WORSHIP
Shalom Bayit - Peace in the Home
Rabbi Melanie Aron
NCCJ Women's Study Day
October 18, 2001
In English we say a man's home is his castle. But the Jewish equivalent is a little different. We say a home should be a mikdash me'at, a little sanctuary. That is it should partake in some way of the holiness of the ancient Temple in Jerusalem.
Many rituals that Jewish families observe come from this sense of their homes as a mikdash me'at, and their tables as little altars. That is why Jews eat kosher meat on their tables at home and why people put salt on the challah bread when we say the blessing hamotzi on Friday nights.
Jewish homes were also a sanctuary for the many centuries when Jews suffered from ill-treatment in the outside world. Outside your home you might be called a dog or a swine, but within your home, you were honored as a being created in the image of God. A historian writing about Jewish life in the middle ages observed: "The purity of the Jewish home life was a constant antidote to the poisonous suggestions of life in the slums."
Preserving peace and harmony in the home was a very important Jewish value. Men were advised:
- Be not like a lion in your home, tyrannous and terrible.
- Make not those who live under your roof dread your presence.
- If your wife is short, bend over to hear her whisper.
- Love your wife as much as yourself and honor her more than yourself.
The commandment "you shall love your neighbor as yourself" was seen to apply also to the members of your own family and there was no such thing as company manners.

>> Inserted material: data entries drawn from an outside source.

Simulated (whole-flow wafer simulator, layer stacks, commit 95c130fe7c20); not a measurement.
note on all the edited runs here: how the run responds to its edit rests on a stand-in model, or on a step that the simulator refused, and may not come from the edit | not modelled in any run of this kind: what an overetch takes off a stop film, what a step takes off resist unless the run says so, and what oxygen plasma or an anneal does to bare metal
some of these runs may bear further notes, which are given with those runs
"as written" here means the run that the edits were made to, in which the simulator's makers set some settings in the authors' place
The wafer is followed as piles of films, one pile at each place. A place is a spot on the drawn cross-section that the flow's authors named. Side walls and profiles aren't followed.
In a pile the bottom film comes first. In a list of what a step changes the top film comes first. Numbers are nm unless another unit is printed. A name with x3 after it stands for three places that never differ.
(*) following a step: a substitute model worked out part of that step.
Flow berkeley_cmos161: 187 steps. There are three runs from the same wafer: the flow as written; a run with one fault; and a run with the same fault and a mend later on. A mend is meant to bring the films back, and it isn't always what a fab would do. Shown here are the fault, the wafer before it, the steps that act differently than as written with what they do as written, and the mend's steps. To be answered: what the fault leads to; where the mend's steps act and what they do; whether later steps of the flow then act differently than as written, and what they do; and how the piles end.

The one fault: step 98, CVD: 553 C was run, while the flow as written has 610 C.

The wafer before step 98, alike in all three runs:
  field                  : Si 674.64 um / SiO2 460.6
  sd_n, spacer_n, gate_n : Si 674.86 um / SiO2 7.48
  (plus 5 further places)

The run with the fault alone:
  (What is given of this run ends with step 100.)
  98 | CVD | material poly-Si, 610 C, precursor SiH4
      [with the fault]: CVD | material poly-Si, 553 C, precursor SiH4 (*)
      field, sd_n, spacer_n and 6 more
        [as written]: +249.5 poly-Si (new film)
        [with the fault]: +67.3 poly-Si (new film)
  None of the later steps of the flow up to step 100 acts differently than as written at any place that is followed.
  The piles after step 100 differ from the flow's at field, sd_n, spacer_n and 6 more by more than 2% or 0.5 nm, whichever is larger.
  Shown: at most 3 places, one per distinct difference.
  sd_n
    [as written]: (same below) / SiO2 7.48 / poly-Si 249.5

A contemporary Orthodox rabbi, wrote about this in an interesting way. He noted that he often discussed with families the need to keep one's temper within the home, and people would respond that their wife or husband or child had just made them so angry that they could not control themselves. "If you say you can't control yourself," he said, "that you are that mad - then imagine if the President of the United States were to walk into your home at that very moment. Surely then you would speak in a restrained and dignified manner. You can control yourself. You just have to be properly motivated to think of your spouse and your children as important as any visiting dignitary."
Keeping things peaceful at home was so important that on occasion one was allowed to shade the truth just a little bit. This comes from the one example of God not being totally forthcoming in the Bible. This is in the story of Abraham and Sarah. As you recall, three angels visit and tell Sarah that next year she would have a son. Sarah says: "Now that I am withered, am I to have enjoyment, with my husband so old" But when God reports her words to Abraham, God says: "Why did Sarah laugh, saying, Shall I in truth bear a child, as old as I am?" God did not want to create any friction between husband and wife. God wanted to preserve Shalom Bayit peace in the home.
The creation of peace in the home was considered a key to the creation of peace in the community, and peace in the community was a start towards making peace in the world.
Thus our prayerbook includes the words: "Those who have made peace in their house, it is as though they brought peace to all Israel, indeed to all the world." But continues, in the theme of our afternoon program: "Be not content to make peace in your own household alone: go forth and work for peace wherever men and women are struggling in its cause."